CHARLESTON - Chase Harler can be excused for the one shot he wishes he could have back.
After all, the sophomore sensation carried Wheeling Central when it needed him the most.
With fellow scorer extraordinaire David Park struggling to find the touch, Harler came up with the performance of his young lifetime, with 22 points in the second half, and 30 for the game, in the Maroon Knights' 64-55, double-overtime victory against Charleston Catholic at the Charleston Civic Center on Saturday in the West Virginia Class A boys' basketball state championship game.
Wheeling Central’s Chase Harler, left, tries to get around Charleston Catholic’s Nick George on Saturday.
To break it down even further, he had eight points in the two overtimes combined and came up with several clutch points.
He was, as Bill McClanahan said, the difference.
"I believe his basketball IQ was more significant than his basketball skills, in my estimation as a basketball coach," said McClanahan, who was coaching his final game for Catholic after earlier announcing his retirement. "He made a lot of good basketball decisions at the end of the game. From my perspective, as a coach, his decision-making at the end of the game made the difference."
Mostly it was about being aggressive, with one exception.
It was at the end of regulation whem he dribbled the ball toward the paint, stopped, and fired a 3-pointer.
"Yeah, if I could do it again I probably would have taken that one to the basket," Harler said. "(The defender) was playing off me a little and I thought I'd get an open look. Dumb shot. I can't do anything about it now, but yeah, I probably should have taken it to the basket."
Hey, it turned out all right in the end. He is today wearing the mantle of state champion.
Mainly because of all the good decisions he made.
Like taking the ball right to the basket at the beginning of the second overtime and getting an old-fashioned three-point play to put Central up 52-49.
Or getting fouled on the next possession and making a free throw to make it 53-49.
Or attacking the basket and putting in a sweet floater to make it a 57-51 game.
Harler finally found his range at the free throw-line, making four straight after a Nick George 3 to seal a championship for Central.
And that doesn't even touch the 14 points he had in the second half, prior to overtime.
It was his 3 that tied the game for the first time at 34-34.
He tied it again at 36-36 with two free throws.
His 3 with 2:56 remaining gave Central its first lead with 2:56 remaining.
Harler certainly didn't look like a sophomore on the state's biggest stage.

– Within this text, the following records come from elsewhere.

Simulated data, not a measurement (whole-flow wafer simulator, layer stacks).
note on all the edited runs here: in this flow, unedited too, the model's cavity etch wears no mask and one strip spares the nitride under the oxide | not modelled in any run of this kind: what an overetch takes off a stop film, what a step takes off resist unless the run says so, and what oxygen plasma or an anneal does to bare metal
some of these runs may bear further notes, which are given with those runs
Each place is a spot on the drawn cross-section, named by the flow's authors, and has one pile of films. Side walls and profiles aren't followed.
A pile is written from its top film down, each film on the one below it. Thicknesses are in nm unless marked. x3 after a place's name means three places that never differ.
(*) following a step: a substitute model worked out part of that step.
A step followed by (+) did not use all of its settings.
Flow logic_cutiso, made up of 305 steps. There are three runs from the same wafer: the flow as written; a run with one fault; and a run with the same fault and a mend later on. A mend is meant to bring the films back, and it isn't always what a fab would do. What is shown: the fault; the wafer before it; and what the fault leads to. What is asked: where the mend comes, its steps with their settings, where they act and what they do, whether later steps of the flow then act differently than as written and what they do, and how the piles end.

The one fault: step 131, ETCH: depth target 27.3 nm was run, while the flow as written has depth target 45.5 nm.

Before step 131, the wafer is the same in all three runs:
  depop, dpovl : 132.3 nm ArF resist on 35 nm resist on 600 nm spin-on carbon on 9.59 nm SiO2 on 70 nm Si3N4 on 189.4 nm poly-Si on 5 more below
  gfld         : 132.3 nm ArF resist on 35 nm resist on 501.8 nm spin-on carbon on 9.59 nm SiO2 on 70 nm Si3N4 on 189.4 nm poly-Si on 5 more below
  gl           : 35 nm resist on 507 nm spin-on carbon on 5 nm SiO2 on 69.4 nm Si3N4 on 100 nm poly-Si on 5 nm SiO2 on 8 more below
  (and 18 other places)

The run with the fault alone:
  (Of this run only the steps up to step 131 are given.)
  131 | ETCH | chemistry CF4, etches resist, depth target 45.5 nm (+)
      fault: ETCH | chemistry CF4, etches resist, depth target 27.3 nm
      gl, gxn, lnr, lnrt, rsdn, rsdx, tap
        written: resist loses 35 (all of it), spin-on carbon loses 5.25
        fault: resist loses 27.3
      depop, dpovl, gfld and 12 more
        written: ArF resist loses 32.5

"I think the experience he has gained playing in AAU basketball," coach Mel Stephens said of why Harler is so cool and calm, a talent that as a sophomore, helped him step up at the right time. "He is obviously mature beyond his years, especially for a sophomore, on the basketball court. I'm glad we have him, and I'm glad we have him for two more years."
The kudos come repeatedly for a kid with the skills Harler possesses.
He typically takes it with a grain of salt.
Perhaps the biggest compliment he will ever receive came from his opponent on the court, Charleston Catholic's Nick George, who, even in defeat, was impressed.
"I'm glad I got a chance to play against him," George, who was playing in his third state championship game, said. "I can say I played against him one day, because he is going to be special. He is special. To score (30) points in a state championship is really something."
Given the circumstances, a better compliment would be hard to beat.
Yes, he can be forgiven the one that got away. He made up for it. By making the ones that mattered most.